Vol. 79/No. 41 November 16, 2015
An article in the Oct. 23 issue of Granma, the daily paper of the Central Committee of the Communist Party of Cuba, features Cuba’s first internationalist military mission: defending the workers and farmers government in Algeria from invasion by the U.S.-backed monarch in Morocco in October 1963.
The paper is regularly highlighting such chapters in Cuba’s revolutionary history, bringing them to life for new generations. It’s a reminder of why the U.S. rulers continue to seek to overturn the Cuban Revolution, even though they’ve had to change their tactics.
The article by Gabriel Molina, who was Prensa Latina’s correspondent there at the time, describes how the mission came about. Algeria’s workers and farmers had defeated the French colonial army in 1962 after a bloody revolutionary war. Cuba had provided some assistance to the Algerian fighters in 1961. Algerian Foreign Minister Abdelaziz Bouteflika told Cuban Ambassador Jorge Serguera on Oct. 9, 1963, that Moroccan troops were about to invade. There had already been skirmishes on the border.
Morocco’s King Hassan II was a close ally of Washington. He had U.S. pilots flying Morocco’s helicopters and 40 heavy tanks bought from the Soviet Union, while Algeria had only a dozen French-built light tanks.
Serguera told Bouteflika what Cuban leader Fidel Castro had said, “For the Algerians, any assistance they may need,” and offered tanks, artillery and troops. Bouteflika relayed the Cuban offer to Algerian President Ahmed Ben Bella, who “accepted without hesitation.”
The Cubans responded despite the risk that their solidarity could jeopardize a Moroccan agreement to buy 1 million tons of sugar from Cuba, at a moment when Washington had already launched its economic war and blocked the import of Cuban sugar to the U.S.
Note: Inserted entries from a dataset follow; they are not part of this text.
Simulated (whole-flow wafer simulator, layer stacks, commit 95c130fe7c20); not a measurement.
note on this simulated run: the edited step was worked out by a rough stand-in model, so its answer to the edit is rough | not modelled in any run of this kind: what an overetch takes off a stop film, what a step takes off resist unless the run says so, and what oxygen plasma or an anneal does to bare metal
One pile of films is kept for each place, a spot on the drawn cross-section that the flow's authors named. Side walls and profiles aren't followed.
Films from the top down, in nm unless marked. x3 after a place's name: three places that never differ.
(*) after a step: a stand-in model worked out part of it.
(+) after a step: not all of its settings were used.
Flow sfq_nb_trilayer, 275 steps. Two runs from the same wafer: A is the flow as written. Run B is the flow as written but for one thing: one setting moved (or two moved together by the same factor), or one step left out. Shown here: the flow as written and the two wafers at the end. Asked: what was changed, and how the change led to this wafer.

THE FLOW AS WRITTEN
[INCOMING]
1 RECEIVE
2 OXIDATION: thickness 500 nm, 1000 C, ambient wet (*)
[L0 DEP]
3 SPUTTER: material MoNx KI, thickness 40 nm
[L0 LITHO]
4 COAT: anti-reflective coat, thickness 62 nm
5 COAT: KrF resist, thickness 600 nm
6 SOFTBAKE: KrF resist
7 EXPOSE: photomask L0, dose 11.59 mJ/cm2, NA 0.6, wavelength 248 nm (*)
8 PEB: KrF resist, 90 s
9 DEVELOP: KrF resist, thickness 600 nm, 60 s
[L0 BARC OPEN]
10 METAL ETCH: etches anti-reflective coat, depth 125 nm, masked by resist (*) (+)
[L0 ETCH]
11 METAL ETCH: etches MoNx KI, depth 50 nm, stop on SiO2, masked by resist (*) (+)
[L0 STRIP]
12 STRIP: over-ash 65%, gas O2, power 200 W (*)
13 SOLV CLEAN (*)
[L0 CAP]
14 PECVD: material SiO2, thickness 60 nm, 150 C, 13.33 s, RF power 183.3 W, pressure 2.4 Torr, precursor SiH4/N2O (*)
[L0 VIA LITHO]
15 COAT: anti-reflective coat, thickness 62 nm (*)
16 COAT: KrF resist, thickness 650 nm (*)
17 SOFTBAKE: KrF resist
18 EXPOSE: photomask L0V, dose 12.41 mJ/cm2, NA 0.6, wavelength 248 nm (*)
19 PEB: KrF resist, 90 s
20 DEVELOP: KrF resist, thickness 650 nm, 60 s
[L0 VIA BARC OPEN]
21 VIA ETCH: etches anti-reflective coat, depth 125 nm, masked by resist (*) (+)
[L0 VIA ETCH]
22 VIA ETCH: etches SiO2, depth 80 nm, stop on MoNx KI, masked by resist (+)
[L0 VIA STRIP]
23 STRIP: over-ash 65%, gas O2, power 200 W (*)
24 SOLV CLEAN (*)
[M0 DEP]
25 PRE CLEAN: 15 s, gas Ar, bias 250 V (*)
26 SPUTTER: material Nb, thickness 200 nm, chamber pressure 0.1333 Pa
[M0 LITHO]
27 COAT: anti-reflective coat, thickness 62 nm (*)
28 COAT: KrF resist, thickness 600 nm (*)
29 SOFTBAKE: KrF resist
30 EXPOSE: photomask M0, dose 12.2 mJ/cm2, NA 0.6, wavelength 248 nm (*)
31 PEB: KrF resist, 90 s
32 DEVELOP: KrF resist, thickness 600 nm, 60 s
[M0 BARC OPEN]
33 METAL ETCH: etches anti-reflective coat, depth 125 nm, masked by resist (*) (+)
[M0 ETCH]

By Oct. 14, an advance group from Cuba’s Special Instruction Group had arrived in Algiers. By Oct. 22, the first group of the Cuban contingent of 685 soldiers and officers, an anti-tank battery and 22 tanks had arrived.
“The Algerians really reminded us of ourselves in 1959” when Cuba’s workers and farmers overthrew the U.S.-backed dictatorship of Fulgencio Batista, recalled Reinerio Placencia, one of the Cuban internationalist fighters. “One had a rifle, another had a shotgun, another a machine gun and so on.” The interview appears in the book Conflicting Missions: Havana, Washington, and Africa, 1959-1976 by Piero Gleijeses.
The Cuban internationalists followed a strict code of conduct. No alcoholic beverages, no intimate relationships of “any kind, with women … a complete and absolute respect” for Algerian customs and religion.
“Do not boast about our Revolution, or our ideology,” Raúl Castro, head of the Cuban Armed Forces, instructed them. “Be modest at all times, share the little we know and never act like experts.”
The Cubans immediately began preparations to enter the fight, while simultaneously training the Algerian forces.
On the eve of the planned counterattack on Oct. 29 with joint Cuban and Algerian forces, President Ben Bella ordered them to wait for the outcome of negotiations he would conduct in Mali with Hassan II, Mali President Modibo Keita and Ethiopian Emperor Haile Selassie.
The Moroccan government backed down and agreed to a cease-fire and suspension of hostilities. The Cuban mission had helped stop further attacks without firing a single shot.
Half of the internationalist contingent soon returned to Cuba, Molina reports. The others trained the Algerian troops to better defend their homeland and revolution and to effectively use the tanks and weaponry the Cubans left behind.
In June 1965 Ben Bella and Algeria’s workers and farmers government were overthrown by a counterrevolutionary coup headed by Defense Minister Houari Boumedienne.
But the experience gained by Cuba’s revolutionary leadership laid the basis for further internationalist missions around the world and in Africa, including Cuba’s key role in defeating repeated invasions of Angola by the white supremacist apartheid regime in South Africa in the 1970s and ’80s.
In an Oct. 1 editorial the Washington Post complained that Cuban President Raúl Castro is continuing with “his brother Fidel’s old jeremiads from the 1960s, complete with a call for Puerto Rican independence and condemnation of alleged NATO encroachment on Russia,” despite the re-establishment of diplomatic relations between Havana and Washington earlier this year.
In its own way, the editorial is a backhanded tribute to the internationalism and selflessness that continues to mark the Cuban Revolution today.